Retailers report strong gains for September, aided by cooler weather and falling gas prices
Thursday, October 5th 2006, 8:49 am
News On 6
NEW YORK (AP) _ Shoppers, encouraged by cooler temperatures and falling gasoline prices, went on a shopping spree in September, giving many retailers better-than-expected gains and lifting the industry's spirits two months before the holiday season. A notable exception was Wal-Mart Stores Inc.
As retailers reported their results Thursday, the winners crossed many categories, with department stores and teen merchants including Bebe Stores Inc., J.C. Penney Co. Inc. and Federated Department Stores Inc. among the leaders.
``This is a really strong month,'' said Ken Perkins, president of RetailMetrics LLC, a research firm in Swampscott, Mass. ``The back-to-school momentum was strong, weather was really favorable and the big plummet in gasoline prices certainly put more disposable money into consumers' wallets.''
Of the first 44 retailers to report September results, 32 topped analysts' expectations and 12 fell short, according to Thomson Financial.

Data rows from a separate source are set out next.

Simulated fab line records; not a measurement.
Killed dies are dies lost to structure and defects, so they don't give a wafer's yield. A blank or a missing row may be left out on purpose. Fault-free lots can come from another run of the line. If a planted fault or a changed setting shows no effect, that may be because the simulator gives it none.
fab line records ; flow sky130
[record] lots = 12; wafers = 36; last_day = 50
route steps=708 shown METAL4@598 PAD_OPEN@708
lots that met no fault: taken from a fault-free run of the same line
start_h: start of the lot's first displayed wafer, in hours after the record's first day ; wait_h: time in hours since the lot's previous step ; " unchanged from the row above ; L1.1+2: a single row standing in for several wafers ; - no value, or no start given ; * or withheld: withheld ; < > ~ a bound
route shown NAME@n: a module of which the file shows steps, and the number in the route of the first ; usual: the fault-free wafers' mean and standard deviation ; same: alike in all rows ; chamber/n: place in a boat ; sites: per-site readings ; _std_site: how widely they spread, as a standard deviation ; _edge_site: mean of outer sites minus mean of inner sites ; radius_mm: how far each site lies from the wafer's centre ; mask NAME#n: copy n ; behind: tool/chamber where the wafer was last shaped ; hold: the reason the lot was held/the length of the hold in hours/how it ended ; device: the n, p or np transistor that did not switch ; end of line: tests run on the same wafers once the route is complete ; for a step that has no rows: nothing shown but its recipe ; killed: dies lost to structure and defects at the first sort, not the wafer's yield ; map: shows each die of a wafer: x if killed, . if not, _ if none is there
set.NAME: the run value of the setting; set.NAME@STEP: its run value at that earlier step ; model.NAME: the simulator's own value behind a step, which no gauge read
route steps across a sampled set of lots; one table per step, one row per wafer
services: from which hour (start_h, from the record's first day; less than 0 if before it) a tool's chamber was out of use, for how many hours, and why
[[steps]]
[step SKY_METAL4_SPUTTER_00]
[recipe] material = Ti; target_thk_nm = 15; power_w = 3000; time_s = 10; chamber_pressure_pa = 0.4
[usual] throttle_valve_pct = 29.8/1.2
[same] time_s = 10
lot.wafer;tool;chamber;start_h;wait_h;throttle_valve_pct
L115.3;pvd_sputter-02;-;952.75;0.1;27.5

The news was encouraging because analysts had braced for a consumer spending slowdown in the second half of the year as the economy cooled. But the deteriorating housing market remains a big concern. In the last few years, a booming home sales and record-low interest rates spurred spending as consumers taped into their rising home equity.
Meanwhile, although the Conference Board reported last week a rebound in consumer confidence in September, the survey showed lingering concerns about the job market. Employment showed modest gains in August, with wages barely up, and analysts are forecasting only a modest increase of 120,000 jobs for September. The Labor Department will report that figure Friday.
Still, declining gasoline prices, which have fallen 50 cents a gallon in recent weeks, should help ease concerns about the job market. Economists had worried that rising energy costs would derail the labor market as companies look to cut costs by laying off workers.
Wal-Mart, the world's largest retailer, said its same-store sales, those from stores open at least a year, rose 1.3 percent, well short of the 2.1 percent expected by analysts surveyed by Thomson Financial. The company said its sales, which were measured against September 2005 figures, paled in comparison because the year-earlier results were bloated by a rush of pre- and post-hurricane shopping.
Wal-Mart had lowered its own sales projection to 1.3 percent from 1.8 percent, saying it had miscalculated its sales figures.
Rival discounter Target Corp. reported a 6.7 percent gain in same-store sales, which are considered the best indicator of a retailer's health. The results beat the 5 percent analyst estimate. Target also raised its third-quarter outlook.
``Our sales in September were well above our expectations, driven in part by favorable weather,'' Bob Ulrich, chairman and CEO of Target, said in a statement.
Department stores, which have shown improvement in recent months, did particularly well in September, helped by strong fashion and cooler temperatures.
Nordstrom reported a 13.4 percent gain in same-store sales, beating the 3.8 percent Wall Street projection.
Penney, which stumbled in August, rebounded in September with a 10.2 percent gain in same-store sales, better than the 5.2 percent estimate. The retailer reported strong sales across all apparel and accessory categories.
Federated, which acquired May Department Stores Co. last year, had a same-store sales gain of 6.2 percent, better than the 5.5 percent estimate. Same-store sales include only Macy's and Bloomingdale's.
In a statement released Thursday, Terry J. Lundgren, Federated's chairman, said customers have responded positively to the conversion of most of the former May Co. stores to the Macy's brand in September.
Federated also raised its third-quarter and annual profit outlook, based on a strong month.
Limited Brands Inc.'s same-store sales jumped 12 percent, much better than the 7.7 percent Wall Street anticipated. And Bebe reported a 15.3 percent same-store gain, topping the 10.7 percent expected by analysts, while the Children's Place's same-store sales gain soared 20 percent, exceeding the 14.6 percent estimate from Wall Street.
But Pier 1 Imports Inc., whose Chairman and CEO Marvin Girouard recently announced he would retire early next year amid a three-year slump, continues to struggle. The retailer posted a 10.1 percent decline in same-store sales in September, worse than the 7.7 percent dip Wall Street expected.
On Wednesday, Hot Topic, Inc. reported a 7.3 percent decline in same-store sales, worse than the 5.6 drop analysts projected, and American Eagle Outfitters Inc. reported a 19 percent gain in same-store sales, better than the 11.3 percent increase. On Tuesday, Kohl's Corp. reported a robust 16.3 percent gain in same-store sales, exceeding the 8 percent estimate.